In August 2022, leaders from AFT, Texas AFT, and several local AFT unions hosted a roundtable discussion with Houston area superintendents, administrators, and experts (including Rep. Alma Allen) on solutions to the current staffing crisis. Practical solutions discussed included “grow your own” educator certification programs.
As we trudge along in the summer and the second special session, it may be hard to recall all the way back in February when the final report of the Teacher Vacancy Task Force was released. We wrote extensively about the report in a series of articles in March, one of which covered training and support for educators.
Specifically, the report outlined some proposals for the Legislature to address regarding the teacher pipeline and support for pre-service and novice teachers: grow your own initiatives, teacher residencies, and the teacher mentor program.
The Legislature failed to deliver on any of these stated priorities.
Unpacking the Legislature
Read our other breakdowns of public education issues:
What Passed … or Didn’t
One of the TVTF report’s recommendations regarding teacher recruitment is one we have long supported: “grow your own” pathways that foster new teachers from within a community. Yet this major recommendation from the task force was largely ignored in proposed legislation.

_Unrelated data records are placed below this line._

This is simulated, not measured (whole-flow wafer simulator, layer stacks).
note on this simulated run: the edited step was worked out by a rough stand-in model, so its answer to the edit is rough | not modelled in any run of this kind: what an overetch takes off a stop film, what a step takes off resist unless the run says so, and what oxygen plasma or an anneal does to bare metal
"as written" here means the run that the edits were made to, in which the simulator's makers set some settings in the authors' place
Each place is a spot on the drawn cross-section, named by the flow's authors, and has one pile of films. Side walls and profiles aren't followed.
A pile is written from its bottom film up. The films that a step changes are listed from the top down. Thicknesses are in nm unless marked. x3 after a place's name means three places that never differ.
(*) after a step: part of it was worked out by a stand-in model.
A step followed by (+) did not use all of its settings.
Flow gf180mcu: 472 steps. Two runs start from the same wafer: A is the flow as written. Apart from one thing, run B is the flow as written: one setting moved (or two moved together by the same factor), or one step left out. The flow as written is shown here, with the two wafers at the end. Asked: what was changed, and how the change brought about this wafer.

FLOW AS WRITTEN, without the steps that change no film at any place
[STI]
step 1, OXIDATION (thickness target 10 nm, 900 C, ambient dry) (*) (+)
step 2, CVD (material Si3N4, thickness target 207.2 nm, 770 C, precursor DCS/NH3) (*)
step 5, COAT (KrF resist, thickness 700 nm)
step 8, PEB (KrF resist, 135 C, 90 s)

Instead of looking for meaningful ways to attract and train qualified educators, lawmakers chose to further reduce the qualifications for individuals seeking to enter the profession:
- HB 621 by Rep. Matt Shaheen (R-Plano) creates a temporary certification for military service members and first responders to teach career and technology applications courses without first obtaining a college degree. Thanks to advocacy efforts, the final bill was much more limited in scope than originally filed. Interestingly, the bill requires that a mentor be assigned to a teacher who enters the classroom under this statute.
- HB 2729 by Rep. Cody Harris (R-Hillsboro) states that teachers in pre-kindergarten partnerships will no longer have to be certified or hold a bachelor’s degree. At minimum, they need to be 18 years old with minimal training to serve as pre-K teachers. Supervisors must still be fully certified. The provisions of the bill expire September 2029.
- SB 544 by Sen. César Blanco (D-El Paso) allows qualified Community College of the Air Force (CCAF) instructors to bypass an educator preparation program. Instead, the instructor would only have to take the necessary certification exams to ensure they are prepared to enter a K-12 classroom. The CCAF instructor must hold at least a bachelor’s degree, an appropriate certificate or credential, and have taught at least two full-time semesters.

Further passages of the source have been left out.